What do we really know about the ground we walk on?
When I was a kid, I was a full fledged, sash-wearing, cookie-selling Girl Scout. For two weeks of every summer and countless weekends, I spent time at Camp Welaka, a small site located on the outskirts of the larger Jonathan Dickinson State Park in Hobe Sound, Florida. The camp consisted of army surplus tents mounted on raised platforms to protect us from the seasonal flooding on a sandy terrain speckled with pine trees and palmetto bushes made humid by the Loxahatchee River snaking through the grounds. Each summer spiders and mosquitoes feast on hapless campers only to be killed en masse as trucks spraying pesticides drive along the dirt roads of the camp. One summer my girl scout best friend and I noticed strange red lights emanating from across the park. We devised fantastical stories to explain the glow in the night sky, stories of Red Martians and the invasion of the rival Boy Scout’s Camp Tanah Keeta. As the years passed, the red glow became accepted, and like the trucks of pesticide, was not discussed.
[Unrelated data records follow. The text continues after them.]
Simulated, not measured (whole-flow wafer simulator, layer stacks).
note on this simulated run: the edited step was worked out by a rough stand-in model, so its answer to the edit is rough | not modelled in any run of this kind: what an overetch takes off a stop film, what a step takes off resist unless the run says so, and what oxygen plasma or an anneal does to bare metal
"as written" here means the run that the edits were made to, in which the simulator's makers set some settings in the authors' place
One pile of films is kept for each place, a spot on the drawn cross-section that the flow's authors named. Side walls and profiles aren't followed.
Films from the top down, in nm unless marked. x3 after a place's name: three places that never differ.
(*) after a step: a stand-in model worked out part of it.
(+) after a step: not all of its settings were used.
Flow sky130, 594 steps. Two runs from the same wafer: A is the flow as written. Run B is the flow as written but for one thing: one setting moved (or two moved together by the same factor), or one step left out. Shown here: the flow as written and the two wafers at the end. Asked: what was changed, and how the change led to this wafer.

Flash forward a decade or so, to my stint as a K-12 drawing teacher. I was reassuring a young pupil that she would not get lead poisoning from the shiny grey smears on her hands, and had the realization that although I knew that pencils were graphite and not lead, I didn’t actually know their history. I looked into it. The process started benignly enough, with a history that involved shepherds marking their sheep and graphite’s amazing properties as a cannonball lubricant. From there I began to make drawings that toyed with these histories. Following the trail from artistic to industrial uses, I started playing with its conductivity. This resulted in drawings that, with the help of electric currents, lit up LEDs. Wanting to explore this material further, I stumbled across an article that mentioned graphite was used in nuclear reactors. I do not pretend to understand nuclear fission, or for that matter life in general, but I do know that the very first reactor ever built used 771,000 pounds of graphite, which equates to a shit ton of drawings by third graders. This discovery was congruent with my arrival in Chicago, the home of that very heavy first reactor, known the world over as Chicago Pile One, CP1 to it’s friends. It was built in a squash court under the football field at the University of Chicago in 1942, but by 1943 the reactor moved to it’s current location in Red Gate Woods.
Part of the Cook County Forest Preserve, Red Gate is located just outside of the city. Marked by two monuments reminiscent of gravestones are Plot M, the first nuclear waste pile, and Site A, commemorating the burial site of the reactor. I was intrigued that these sites, visible scars on the landscape, are located within a nature preserve. Researching Red Gate Woods led me to look into the history of other parks and preserves. What I discovered was that many parks also share histories complicated by government regulations that seesaw between masking and exposing the manufacturing refuse of the past.
While digging through Chicago’s industrial burial grounds, I recalled those lights that in my youth I had attributed to boy-scout-abducting aliens. Prior to being a Florida State Park, the Jonathan Dickinson grounds had been Camp Murphy, a World War II training ground for the then highly classified radar system. In its heyday the site was made up of one thousand buildings, including a bowling alley. Remnants of those buildings can still be seen on the landscape. It turns out that in the mid 80s the state of Florida sold a parcel of land back to the federal government to build the Jonathan Dickinson Missile Tracking Annex. Atop a large microwave tower protruding from the northern section of the park was the source of the lights that had appeared that summer.
Even though I cannot visit these sites in person, I have developed a way of exploring them visually. Delving into materials made available by the Freedom of Information Act to question the shift that occurs when a place goes from restricted to public access, I create physical remnants of the unseen. In hand-drawn, layered photographic maps I ask, “What do we really know about the ground we walk on?”